I needed 200 watts and 8 channels. Driving Linkwitz Orion speakers which use an active crossover. Each driver gets an amp channel.

The sound is high end. Huge stage, precise images and natural timbre. The sound reflects the front end. Changes in upstream equipment are easily audible.
ATI uses a large linear power supply. No SMPS power. I listen about 12 hours a day. Every day. Jazz and classical primarily. No listener fatigue here.
Enjoy
Kevin
Thanks @sumaato for sharing your experience with using different pres for PS audio Stellar S300 amp, and thanks @darstar for letting me know about ATI class D amp (yet unknown for me). Did you select an integrated one or otherwise which  preamp are you using? 
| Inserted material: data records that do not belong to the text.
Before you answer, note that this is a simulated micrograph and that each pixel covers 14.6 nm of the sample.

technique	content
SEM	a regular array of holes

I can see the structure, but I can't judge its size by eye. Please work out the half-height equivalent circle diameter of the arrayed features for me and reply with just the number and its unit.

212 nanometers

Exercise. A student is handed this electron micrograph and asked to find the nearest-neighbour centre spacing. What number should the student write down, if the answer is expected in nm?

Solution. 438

As to the use of preamplifiers,  I suggest that if the source signal is good (and it has volume control) then this signal does not need to be altered before it comes to a power amp. In general, why the source signal should be altered in case you have a good DAC?  I suppose that  a good pre should not alter the signal coming from the source. Its like if someone does not like a salted meal. You still give him a salted meal suggesting to add much sugar to it so that to compensate the excess of salt. As a result, you get much salt and much sugar (but you just wanted a meal without salt, that's all). 

Best, 

Nodari

 


Can someone please list the Top to Midrange Class-D options on the market at present and the relative MSRP?  The Merrill 118 is fantastic but tooooo expensive.  Give me some options <$10k and I'm not one that believes something is better just because it costs more so if you know of an outstanding $700 amp, bring it on.

The Amp will be used in a bi-amp system handling the frequencies below 200Hz so a high damping factor may be a positive... or not.

I'm interested in the views of this group.